England will plead not guilty


U.S. Army Pfc. Lynndie England arrives for a pretrial hearing at Fort Hood, Texas, Thursday. England, 22, could face up to 11 years in prison.
 (Associated Press / The Spokesman-Review)
T.R. Reid Washington Post

FORT HOOD, Texas – Attorneys for Lynndie England, the Army private who appeared in iconic photos of inmate abuse at Iraq’s Abu Ghraib prison, said Thursday that she will plead not guilty when the Army reopens her court-martial later this summer on charges of mistreating Iraqi prisoners.

Earlier this year, the 22-year-old had agreed to plead guilty to several charges in return for reduced prison time. But an Army judge threw out her plea in May, saying the confession she had worked out with Army prosecutors was not believable.

The Army has since filed a new case against England, including most but not all of the charges she faced before. The announcement Thursday that she intends to fight the charges in court means her court-martial – to be held here in August or September – could be the most dramatic legal case spawned by the Abu Ghraib scandal.

England could still negotiate a new plea bargain with prosecutors. But that seems unlikely, because the presiding judge at her court-martial will be Army Col. James L. Pohl, the man who threw out England’s earlier guilty plea. At a preliminary hearing Thursday, Pohl rejected a defense motion that he turn the case over to another judge.

Pohl ruled in May that England’s guilty plea was invalid because he found evidence that she felt she was following orders of her superiors when she posed in photos with naked prisoners. That belief constitutes a valid defense to the charges, the judge said, and so a guilty plea was not permitted under military law.

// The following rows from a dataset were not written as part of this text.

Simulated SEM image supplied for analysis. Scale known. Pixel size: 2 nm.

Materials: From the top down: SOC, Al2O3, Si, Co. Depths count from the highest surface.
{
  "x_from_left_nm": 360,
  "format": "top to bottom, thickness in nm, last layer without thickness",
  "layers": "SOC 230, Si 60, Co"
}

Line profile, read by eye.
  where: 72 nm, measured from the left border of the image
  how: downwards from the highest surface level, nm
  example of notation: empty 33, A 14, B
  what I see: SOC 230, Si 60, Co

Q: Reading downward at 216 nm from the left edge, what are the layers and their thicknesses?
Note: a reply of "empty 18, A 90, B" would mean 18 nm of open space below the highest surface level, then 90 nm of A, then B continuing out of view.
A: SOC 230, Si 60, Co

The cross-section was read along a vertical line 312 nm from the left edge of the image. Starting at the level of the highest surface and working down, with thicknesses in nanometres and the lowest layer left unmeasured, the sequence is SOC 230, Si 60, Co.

The abuse at Abu Ghraib became public in the spring of last year with the release of scores of photographs that showed Iraqi prisoners, some of them naked, hooded and shackled, being taunted and harassed by England and other U.S. soldiers. The graphic pictures prompted denunciation of the U.S. Army around the world.

Pentagon reports blamed Army commanders at the prison as well as senior commanders in Iraq for Abu Ghraib scandal.

In the criminal courts, though, the Army has prosecuted only junior enlisted soldiers. No officers at the prison, and no one in the overall chain of command, has faced criminal charges in the case; some officers were given reprimands.